Press-Republican

Ouellette

October 2, 2011

Wife superior in most every way

I will readily admit that my marriage contract has been noticeably slanted since the very beginning.

My wife is smarter than I am. She's more attractive, more compassionate and has more fashion sense.

My wife works harder, she earns more money, and she has much, much better hair. She teaches our kids important things, like math and how to eat with a spoon; I teach them how to make rude sounds with their armpits.

My wife handily beats me in Scrabble, sometimes even when I cheat. She's nicer than I am to old people and kittens, and when something breaks, she's the one in the family who knows how to fix it.

In short, she's superior to me in most every way — which in the long run works great for me, even if it is a little emasculating.

Still, whenever I started to feel completely useless and inferior in the past, I would find solace in my physical superiority. I was bigger, stronger, faster. She needed me to open those tough jars, to move that heavy furniture around the room, to chase down the dog when it escaped.
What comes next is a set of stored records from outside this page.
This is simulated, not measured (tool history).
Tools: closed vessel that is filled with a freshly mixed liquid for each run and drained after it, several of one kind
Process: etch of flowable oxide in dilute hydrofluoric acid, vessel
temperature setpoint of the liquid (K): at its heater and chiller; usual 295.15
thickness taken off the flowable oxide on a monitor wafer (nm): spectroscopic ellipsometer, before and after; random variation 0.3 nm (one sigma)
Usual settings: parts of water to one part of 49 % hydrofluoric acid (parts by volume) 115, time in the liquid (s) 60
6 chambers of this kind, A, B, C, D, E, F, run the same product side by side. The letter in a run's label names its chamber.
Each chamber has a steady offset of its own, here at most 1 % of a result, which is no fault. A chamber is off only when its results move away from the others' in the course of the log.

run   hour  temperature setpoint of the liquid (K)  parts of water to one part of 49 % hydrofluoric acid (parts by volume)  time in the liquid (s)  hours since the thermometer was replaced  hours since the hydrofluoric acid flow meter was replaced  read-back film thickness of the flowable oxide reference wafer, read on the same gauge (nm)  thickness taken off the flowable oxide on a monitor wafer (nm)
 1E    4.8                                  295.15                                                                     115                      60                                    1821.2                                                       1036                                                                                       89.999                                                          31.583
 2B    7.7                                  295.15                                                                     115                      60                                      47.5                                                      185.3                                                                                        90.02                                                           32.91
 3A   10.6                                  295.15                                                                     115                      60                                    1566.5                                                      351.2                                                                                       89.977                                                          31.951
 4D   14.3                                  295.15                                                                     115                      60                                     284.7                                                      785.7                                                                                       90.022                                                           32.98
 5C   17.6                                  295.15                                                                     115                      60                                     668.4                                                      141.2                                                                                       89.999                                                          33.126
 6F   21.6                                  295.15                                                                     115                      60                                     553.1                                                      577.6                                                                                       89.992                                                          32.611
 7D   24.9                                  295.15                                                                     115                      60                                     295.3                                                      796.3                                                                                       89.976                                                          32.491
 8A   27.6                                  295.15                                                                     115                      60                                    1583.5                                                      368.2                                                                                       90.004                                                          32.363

Now, however, my wife has decided to add physical fitness to her life. In an effort she chronicles on her own blog (www.failureatfitness.com — great, now she's writing better than I am, too) she has started to exercise on a more serious basis. She's taking walks, going to the gym, lifting weights, Zumba-ing. She's talked about running a race — a previously unthinkable task. Soon she'll be climbing a mountain and swimming the English Channel.

Before you know it, opening a jar will no longer be a problem, and I'll have lost my last vestige of usefulness. She'll probably find some kind of stretching regimen that will allow her to reach things on the top shelf, too. Crud.

I suppose I could get in shape, too. Get off the couch and exercise. Get back to the condition I was in during my athletic prime (age 12). Instead of sitting behind my desk all day, I could take little exercise breaks every hour. I could do some running and bike riding. Borrow my mom's old "Sweating to the Oldies" videotape.

I could pump some weights. Hire a personal trainer. I could punch a side of beef and run on the beach with Apollo Creed. I could join a spinning class. In no time … Man, that sounds like a lot of work.

Instead, I'm planning on pretending to get in shape.

I will go out for "long runs" in the morning, which will end at a certain booth at the Dunkin Donuts, around the corner. Before I return, I'll dowse myself in used sweat (squeezed out of towels and dirty T-shirts from a high-school football team's locker room).

I will make a spectacle of going to "the gym" twice a day, but will actually spend that time shopping for things to add to my Hummel collection.

When walking about the house, I will constantly dangle a celery stick from my mouth (but the inner half will be coated in Pringles and Cheese Whiz). I will do curls with 100-pound (Styrofoam) weights and insert prosthetic biceps under my sleeves.

Still, none of my faux fitness will make any difference if my wife continues on her current trajectory. First I'll have to sabotage the blog. Using a series of assumed names, I've begun leaving hurtful and angry comments to discourage her. When she's asleep tomorrow, I'm planning to post something — under her name ("Honey, you must have been hacked!") — so spiteful that the Justice Department will deem the site a hate crime and shut it down.

I will sneak tempting chocolates into all of my wife's meals, and when she goes to the gym, I will hire a couple of college interns to do nothing but point at her and giggle, in hopes of shattering her self-confidence.

I realize that none of this will earn me a Husband of the Year Award, but it's the only way I can think of to realistically keep the balance in my marriage. Is that so wrong?